Again, it's
not about the net present value of future energy use savings against the installed cost of the heat exchagner. Rather, it's about gaining the showering capacity without taking up more space or throwing away a perfectly good hot water tank for a bigger one. Compared to the installed cost of a tankless big enough to make up the difference (the original question) it's comparable (or cheaper if done as a DIY.)
There's also no "payback" on raising the storage temperature which was my original suggestion.
Nor is there "payback" on installing a second tank in parallel. Though the initial cost of a second tank may be lower than a drainwater heat exchanger, it takes more space, and you'll go through three or four of those before the heat exchanger would crap out.
Oh yeah- AND it would use more energy. From a lifecycle cost point of view compare the installed cost of 2-3 replacement tanks plus the difference in energy use cost and it's not hard to come up with discount rates and energy price inflation rates that would make it financially rational, even if purely on the energy savings alone it doesn't "pay".
If you're only planning to live there another year, find a low-cost gym membership and shower there!
If you plan to spend a couple decades there, do what's rational for the longer term. The "install it and forget it" aspect of the long lifecycle is itself appealing.
The embodied CO2 of the heat exchanger is roughly 2-6x that of it's copper weight.
(source1,
source 2 ) The shipping weight of a
3" x 60" or
4" x 48" is 25-35lbs, so pessimistically it's 35lbs x 6= 210 lbs of CO2.
Burning natural gas is worth about 11.7lbs of CO2 emissions per therm, so the lifecycle embodied carbon emissions of the heat exchanger it's no worse than lighting off (210lbs/11.7=) 18 therms of natural gas.

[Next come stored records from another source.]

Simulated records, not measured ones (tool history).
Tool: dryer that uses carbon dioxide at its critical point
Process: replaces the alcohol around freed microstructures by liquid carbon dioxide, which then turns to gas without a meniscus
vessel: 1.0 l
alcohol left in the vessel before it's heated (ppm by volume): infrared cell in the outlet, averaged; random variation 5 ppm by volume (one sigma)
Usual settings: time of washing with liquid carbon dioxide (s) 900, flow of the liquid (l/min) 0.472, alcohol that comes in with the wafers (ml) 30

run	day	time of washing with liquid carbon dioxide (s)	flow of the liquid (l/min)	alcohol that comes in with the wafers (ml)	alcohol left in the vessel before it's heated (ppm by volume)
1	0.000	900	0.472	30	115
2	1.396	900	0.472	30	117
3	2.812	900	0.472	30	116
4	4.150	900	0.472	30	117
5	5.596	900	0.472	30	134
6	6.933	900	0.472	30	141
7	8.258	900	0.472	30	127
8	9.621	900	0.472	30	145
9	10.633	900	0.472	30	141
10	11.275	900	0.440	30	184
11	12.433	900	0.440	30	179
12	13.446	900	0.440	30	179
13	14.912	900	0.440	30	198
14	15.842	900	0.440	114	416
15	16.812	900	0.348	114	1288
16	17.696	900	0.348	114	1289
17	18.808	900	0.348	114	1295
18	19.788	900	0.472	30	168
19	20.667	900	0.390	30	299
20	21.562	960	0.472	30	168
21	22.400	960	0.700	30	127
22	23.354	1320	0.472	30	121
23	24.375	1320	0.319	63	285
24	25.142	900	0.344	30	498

If heating hot water with natural gas it'll save a typical showing family of four about 1.5-3x that amount of fuel every year. But if you're heating hot water with all hydro grid power in the Pacific Northwest it may have a net-lifecycle carbon footprint, but not a huge one. Assuming a 40 year lifecycle that's about 5lbs of carbon emissions per year, which is the same order of magnitude of climate damage of the average human's flatulence-methane emissions per year (about 2lbs of CO2-equivalent.)